Future Circular Collider (FCC)
- FCC is a large-scale collider complex featuring FCC-ee for high-luminosity electron–positron collisions and FCC-hh for 100 TeV proton–proton collisions.
- It employs advanced accelerator technologies like superconducting RF systems, high-field Nb₃Sn magnets, and crab-waist optics to achieve unprecedented luminosities and precision.
- The project targets key physics areas, including precision measurements of the Higgs and electroweak sectors and direct searches for new heavy particles beyond the Standard Model.

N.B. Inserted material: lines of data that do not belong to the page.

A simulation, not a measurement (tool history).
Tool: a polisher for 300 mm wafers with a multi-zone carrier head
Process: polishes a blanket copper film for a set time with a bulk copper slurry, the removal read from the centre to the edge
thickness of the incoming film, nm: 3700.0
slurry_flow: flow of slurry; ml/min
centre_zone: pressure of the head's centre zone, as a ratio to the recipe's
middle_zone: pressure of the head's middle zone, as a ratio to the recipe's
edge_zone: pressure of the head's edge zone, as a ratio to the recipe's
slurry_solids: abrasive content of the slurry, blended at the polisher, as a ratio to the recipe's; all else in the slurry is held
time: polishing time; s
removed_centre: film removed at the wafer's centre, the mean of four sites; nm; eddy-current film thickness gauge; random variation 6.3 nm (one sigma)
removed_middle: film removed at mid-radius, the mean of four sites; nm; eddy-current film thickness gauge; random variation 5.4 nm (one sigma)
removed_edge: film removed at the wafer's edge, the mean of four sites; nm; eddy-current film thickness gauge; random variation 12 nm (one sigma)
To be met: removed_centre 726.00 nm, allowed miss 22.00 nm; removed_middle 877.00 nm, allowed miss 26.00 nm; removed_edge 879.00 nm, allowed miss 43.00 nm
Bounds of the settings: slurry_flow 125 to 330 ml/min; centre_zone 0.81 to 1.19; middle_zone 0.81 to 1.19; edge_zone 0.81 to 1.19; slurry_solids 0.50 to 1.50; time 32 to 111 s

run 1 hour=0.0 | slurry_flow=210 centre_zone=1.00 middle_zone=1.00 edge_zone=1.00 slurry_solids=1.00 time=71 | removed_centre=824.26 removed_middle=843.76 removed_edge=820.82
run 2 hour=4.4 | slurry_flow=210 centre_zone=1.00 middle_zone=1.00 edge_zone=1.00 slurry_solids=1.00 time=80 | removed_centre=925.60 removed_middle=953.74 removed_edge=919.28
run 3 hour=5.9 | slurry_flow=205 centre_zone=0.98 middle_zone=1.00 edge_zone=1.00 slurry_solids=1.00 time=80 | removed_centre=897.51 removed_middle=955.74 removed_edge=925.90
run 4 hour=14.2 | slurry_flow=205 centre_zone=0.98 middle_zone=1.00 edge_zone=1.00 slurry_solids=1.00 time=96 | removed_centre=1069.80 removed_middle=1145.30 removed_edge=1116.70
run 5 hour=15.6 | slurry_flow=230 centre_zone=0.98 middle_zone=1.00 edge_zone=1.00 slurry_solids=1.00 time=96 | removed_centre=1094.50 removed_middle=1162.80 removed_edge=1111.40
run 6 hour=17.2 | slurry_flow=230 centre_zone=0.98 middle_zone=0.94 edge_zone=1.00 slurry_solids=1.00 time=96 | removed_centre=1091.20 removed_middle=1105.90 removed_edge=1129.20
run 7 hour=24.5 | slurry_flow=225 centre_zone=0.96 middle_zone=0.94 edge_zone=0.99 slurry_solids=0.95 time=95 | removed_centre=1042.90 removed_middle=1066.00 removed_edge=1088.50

The Future Circular Collider (FCC) is a comprehensive research and infrastructure program initiated by CERN to establish the post-LHC energy and precision frontiers through a staged sequence of large-scale colliders. The FCC complex is designed around a new underground tunnel of approximately 80–100 km circumference in the Geneva region, initially dedicated to high-luminosity electron–positron collisions (FCC-ee), and later re-equipped as a 100 TeV proton–proton collider (FCC-hh), with substantial additional programmatic scope in heavy-ion, photon–photon, and electron–proton collision modes (Benedikt et al., 25 Apr 2025, Suarez, 2022, Janot, 2015, Dainese et al., 2019).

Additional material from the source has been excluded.